The Wrapping is the Gift

Gift-wrapping is my favorite part of the Christmas holiday preparations. There’s a finality to the process that soothes my frazzled nerves and buoys my flagging spirits.

by Ellen Lambert • More.com Member { View Profile }

I was reminded again yesterday why gift-wrapping is my favorite part of the Christmas holiday preparations. There’s a finality to the process that soothes my frazzled nerves and buoys my flagging spirits. I sequester myself in a bedroom, turn on the station playing 24/7 Christmas Carols, clear a swath of floor, and just get after it!

 A thousand years ago, I worked a Christmas season for a department store. Normally I was assigned to the credit department, but I was wisely moved to the gift-wrapping section the 20th time I asked my supervisor to make a credit exception. “C’mon,” I’d whine. “It’s Chri-s-s-s-s-stmas!” Reason enough to throw credit policy out the window, if you ask me!
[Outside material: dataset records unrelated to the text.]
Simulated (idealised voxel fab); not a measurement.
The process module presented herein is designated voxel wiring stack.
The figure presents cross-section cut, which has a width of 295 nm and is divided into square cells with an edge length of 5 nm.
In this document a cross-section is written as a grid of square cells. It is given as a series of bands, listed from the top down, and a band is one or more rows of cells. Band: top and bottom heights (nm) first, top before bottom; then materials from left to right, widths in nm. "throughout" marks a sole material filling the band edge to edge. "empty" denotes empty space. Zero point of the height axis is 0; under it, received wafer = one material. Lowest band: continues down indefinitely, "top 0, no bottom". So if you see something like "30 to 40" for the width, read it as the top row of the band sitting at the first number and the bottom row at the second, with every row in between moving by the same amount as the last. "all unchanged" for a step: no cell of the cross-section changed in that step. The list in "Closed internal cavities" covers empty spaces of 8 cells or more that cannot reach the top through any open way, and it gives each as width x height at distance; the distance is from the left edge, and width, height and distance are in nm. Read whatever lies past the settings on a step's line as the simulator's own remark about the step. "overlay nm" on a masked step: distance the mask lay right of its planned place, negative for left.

Once I landed in the gift-wrap department, I drew all the irregular and oversized gifts. I guess it was because I was the low woman on the totem pole; that, or I was in such effervescently great spirits no one thought I’d mind. They were right; I loved the challenge of any gift too cumbersome or unwieldy to wrap. Cuisinart?  Goodie, bring that bad boy right here. Another king comforter? I'm on it! 
That's not to say the job wasn't stressful. What?! You didn't think gift-wrapping was a high-pressure job? Try the last days before Christmas when everyone wants everything wrapped altogether, all at once, and right this second! Everyone saying: "How long NOW?"  Didn't they know? You can't rush greatness? Or the idiosyncratic requests. "Oh, you wanted the pajamas wrapped separately — as in the top and the bottom separate — of course!


These days there’s no rush to the wrapping. Just the pleasure. I listen to the carols, the new ones and the classics, and some of the treasures sung by Sinatra, Dean Martin, Peggy Lee. I hear “Grandma Got Ran Over by a Reindeer,” and it never fails to make me smile.

 I enjoy the wrapping part the best because it gives me a chance to sip some peppermint mocha coffee and catch my breath — pause and reflect — anticipate the joys of the days to come. It’s the unbusiest thing I do all season. I hum the songs, tie the ribbons, place the bows, and breathe. See? The wrapping is the gift.